Wednesday, Dec. 19, 2001 | 11:01 a.m.

Southern Nevada is beginning to bounce back from recession and the effects of the Sept. 11 terrorist attacks, a UNLV economist said Tuesday.

"We took a hit," said Keith Schwer, economics professor and director of the Center for Business and Economic Research. "But the most significant effects have occurred and we're recovering."

Schwer has charted the Las Vegas area economy for a decade. He said Southern Nevada could see 1 percent or less overall growth in 2002, compared to 2001.

"The sharp drop in tourism following the attacks ... had a large and immediate impact on the local economy," Schwer said in a report that forecasts a "shallow recession" stretching through next year.

The analysis came as no surprise to conference attendees.

"It's basically what we thought," said Alan Nelson, a rental property agent with Camden Property Management in Las Vegas. "We're in a recession and we're feeling the effects like everyone."

Employment in Clark County could drop .6 percent in 2002, with 5.8 percent fewer homes built, gross gaming revenues sliding .3 percent and visitor volume dipping about .6 percent, Schwer said in his report.

He projected the area population would still increase 4 percent and predicted that total personal income would increase 3.7 percent -- softening the negative factors.

All his indicators showed growth in 2003.

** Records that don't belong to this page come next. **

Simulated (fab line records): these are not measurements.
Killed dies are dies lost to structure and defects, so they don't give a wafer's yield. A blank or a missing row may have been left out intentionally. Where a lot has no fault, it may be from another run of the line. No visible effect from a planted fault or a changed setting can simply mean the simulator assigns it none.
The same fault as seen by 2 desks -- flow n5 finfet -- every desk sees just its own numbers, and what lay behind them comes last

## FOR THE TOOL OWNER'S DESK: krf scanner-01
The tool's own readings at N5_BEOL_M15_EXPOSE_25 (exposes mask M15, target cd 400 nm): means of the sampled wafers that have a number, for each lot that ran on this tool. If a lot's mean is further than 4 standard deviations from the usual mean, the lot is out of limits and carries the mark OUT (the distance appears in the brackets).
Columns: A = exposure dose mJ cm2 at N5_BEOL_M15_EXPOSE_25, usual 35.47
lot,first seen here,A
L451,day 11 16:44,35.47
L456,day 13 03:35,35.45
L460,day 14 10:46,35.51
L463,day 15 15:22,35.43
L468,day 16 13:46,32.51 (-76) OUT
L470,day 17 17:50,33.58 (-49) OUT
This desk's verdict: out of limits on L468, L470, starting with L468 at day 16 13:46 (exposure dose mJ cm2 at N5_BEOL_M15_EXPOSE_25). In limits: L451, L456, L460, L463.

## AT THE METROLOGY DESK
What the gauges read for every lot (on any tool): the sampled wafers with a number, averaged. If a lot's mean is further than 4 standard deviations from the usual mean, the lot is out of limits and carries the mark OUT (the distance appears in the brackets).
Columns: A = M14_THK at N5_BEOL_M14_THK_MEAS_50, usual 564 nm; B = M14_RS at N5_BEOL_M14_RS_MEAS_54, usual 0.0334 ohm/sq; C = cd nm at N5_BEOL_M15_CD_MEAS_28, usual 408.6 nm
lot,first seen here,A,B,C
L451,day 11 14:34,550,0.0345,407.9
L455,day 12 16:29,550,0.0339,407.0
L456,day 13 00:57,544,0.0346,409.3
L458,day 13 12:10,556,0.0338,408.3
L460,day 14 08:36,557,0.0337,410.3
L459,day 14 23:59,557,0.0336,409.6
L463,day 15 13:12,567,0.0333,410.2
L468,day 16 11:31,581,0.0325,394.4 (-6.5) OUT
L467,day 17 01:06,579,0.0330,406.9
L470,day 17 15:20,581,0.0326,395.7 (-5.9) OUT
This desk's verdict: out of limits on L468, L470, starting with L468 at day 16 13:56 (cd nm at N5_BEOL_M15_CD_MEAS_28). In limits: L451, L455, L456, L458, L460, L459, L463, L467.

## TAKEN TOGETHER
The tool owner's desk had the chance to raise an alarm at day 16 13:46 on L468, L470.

"The key issue here is southern Nevada is already in a renewal phase," Schwer said in an interview, adding that he believes Las Vegas entered the national recession later and will emerge earlier than other areas.

He warned, however, that another terrorist attack, a new war effort or energy disruptions could lead to a worst-case scenario and the loss of almost 35,000 jobs in southern Nevada.

"I'm hoping he's right -- that Las Vegas recovers quicker," mortgage agent Jim Zurbriggen said, "because what I've been hearing is that it'll be the other way around."

Schwer said the tourism, entertainment, hotel and gambling economy plodded through the summer and was ripe to fall when terrorist attacks leveled the World Trade Center in New York and damaged the Pentagon outside Washington D.C.

As he did a year ago, he preached economic diversification and stepped-up efforts to lure high-tech companies to Nevada by beefing up the computer-literate work force and offering tax and business cost breaks.